Fifty years ago this month, North Korean troops poured across the 38th parallel in an all-out effort - backed by Mao Zedong and Soviet leader Joseph Stalin - to unite the peninsula under the communist leadership of the late president Kim Il-sung. This morning, South Korean President Kim Dae-jung flies north to meet the son of Kim Il-sung, officially known as Dear Leader Kim Jong-il, to find if the two nations can live in peace, not war.

It is a remarkable mix of change and continuity which may well revise political relations across East Asia. It could bring relatively normal relations between the Koreas, letting them spend more on economics and less on guns. It could halt the North's nuclear weapons and long-range missile programmes, leading to fewer US military forces in the region. And it could remove a potential Korean problem which sometimes adds tension to Chinese and Japanese relations.

Shifting circumstances have forced changes in North Korea. Five decades of totalitarian rule, complete with astonishing cults of personality to deify its leaders, have devastated the society and economy. Failed policies, natural disasters and decreased aid from other Leninist states have brought industrial collapse and starvation; perhaps two million people have died from malnutrition and related causes in recent years.

And South Korea has changed as well. Past decades have seen it emerge from wartime poverty to become a thriving industrial democracy. Seoul also has stopped hoping for a northern collapse - the refugee and reconstruction costs would be unbearable - and instead has opted for a 'sunshine policy' of building cross-border ties.
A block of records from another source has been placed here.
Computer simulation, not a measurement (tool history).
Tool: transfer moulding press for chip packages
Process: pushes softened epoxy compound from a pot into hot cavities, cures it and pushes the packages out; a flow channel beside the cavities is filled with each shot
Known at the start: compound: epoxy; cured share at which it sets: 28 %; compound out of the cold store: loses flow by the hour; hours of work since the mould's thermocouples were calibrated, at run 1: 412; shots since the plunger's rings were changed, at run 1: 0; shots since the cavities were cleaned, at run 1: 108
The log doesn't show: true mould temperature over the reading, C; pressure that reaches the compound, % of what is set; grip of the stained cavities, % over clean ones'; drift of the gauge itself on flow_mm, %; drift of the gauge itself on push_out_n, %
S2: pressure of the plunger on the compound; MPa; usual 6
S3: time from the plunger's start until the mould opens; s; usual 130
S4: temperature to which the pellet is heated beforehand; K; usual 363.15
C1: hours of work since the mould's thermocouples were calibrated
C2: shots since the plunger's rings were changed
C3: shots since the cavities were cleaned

These remarkable changes make possible the summit scheduled for today and tomorrow. The agenda will begin modestly with a search for better atmospherics by, among other things, permitting family reunions. About 15 per cent of southerners have relatives in the North. If Kim Jong-il does pay a return visit soon, as planned, chances for major political gains seem assured.

For years the Korean peninsula has been the region's most dangerous piece of real estate. Much could yet go wrong. But this summit seems like a promising start for what could bring truly remarkable gains for all Asia.